Regarding the private harm that Oneok acknowledges will occur during construction, specifically in disturbance to landowners’ property, the company pointed out that this will happen wherever the pipeline is constructed. The closing statement also noted that the company is obliged by law to restore the surface of the land as close to its original condition as possible to mitigate this harm.
Oneok did not contest the evidence of the four geologists who testified during the case – Dr. Arden Davis, Dr. Perry Rahn, Seth Wittke and Brian Reck – that gypsum beds exist in the Spearfish Formation under the defendants’ properties. It did, however, contest the evidence of the landowners’ expert witness, Richard Kuprewicz, of a ‘Murphy’s Law’ hypothetical for a rupture.
“On cross examination, he admitted numerous pipelines throughout the United States have been successfully built through areas with karst formation,” said Oneok’s statement. “He further admitted he was not aware of a single breach that resulted in groundwater contamination. It is nothing more than unsupported speculation and conjecture; a worst case scenario that, by his own admission, has never occurred.”
“It is crystal clear that…a better route should have been chosen,” said the landowners’ statement, however. “A route that goes west of the Bear Lodge mountains would have avoided the Spearfish Formation with all of its gypsum karst and the potential for devastating sinkholes. It would have avoided landslide-prone areas and unstable slopes present along the route.”
Although Oneok testified that the pipeline would be able to handle such disasters, including sinkholes up to 100 feet wide, the defendants argued that this avoids “the central and uncontroverted point that the pipeline route selected by the Plaintiffs was a reckless choice.”

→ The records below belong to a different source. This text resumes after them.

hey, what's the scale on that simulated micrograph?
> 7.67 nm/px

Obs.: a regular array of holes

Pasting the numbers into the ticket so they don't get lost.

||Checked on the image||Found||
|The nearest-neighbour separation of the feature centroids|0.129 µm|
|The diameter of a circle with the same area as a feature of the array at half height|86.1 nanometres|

Molly Atkins, Oneok’s Department of Transportation Compliance Manager, was also said to have testified to routine inspections along the lines and an increase in the frequency of inspections in the area of the landowners’ properties.
“As testified to by Rahn, Davis and Wittke, it was apparent to them all that a geological study should have been done before any pipeline route was chosen. But the Plaintiff recklessly chose the route it did without analyzing the geological hazards,” retorted the landowners’ statement.
“The contention that a release would result in catastrophic groundwater contamination is likewise unfounded,” commented Oneok. NGLs, the closing statement explained, are classified as Highly Volatile Liquids, which means they boil when exposed to atmospheric conditions and turn to gas, which is released to the air.
While higher-end hydrocarbons will be present in the liquid and are slower to evaporate, Kyle Pearson testified that these elements would float and continue to evaporate, as they are essentially insoluble in water.
“This, the very claim at the heart of the Defendants’ case, was refuted by the weight of the evidence. This simply illustrates the implausibility of the Defendants’ position and demonstrates why the arguments were misplaced,” said Oneok’s statement.
The landowners, conversely, stated that the idea of the NGLS readily vaporizing is a “myth” and that Kyle Pearson eventually admitted under cross-examination that heavy hydrocarbons will not readily evaporate and are therefore water pollutants.
“While Molly Atkins… claimed that there has never been an NGL spill in PHMSA records, going back approximately six years, showing no water contamination, this is disingenuous under the circumstances since it ignores the realities of typical siting conditions and the elevated risk associated with the Plaintiff’s Crook County pipeline route and fails to mention that PHMSA release records are seriously incomplete and this NGL stream composition is different to many other NGL pipelines.”
Oneok addressed the final condition under discussion – the necessity of the property to the project – by pointing out that easements have been obtained along the alignment contiguous to the Bush and Watson properties, making the necessity reasonable. It also claimed that the route has been revised upon request from the defendants and that “the only testimony regarding the necessity of the properties came from Oneok.”
The landowners’ statement, on the other hand, claimed that, since the “wrong route was recklessly chosen,” their property cannot be heard to be necessary.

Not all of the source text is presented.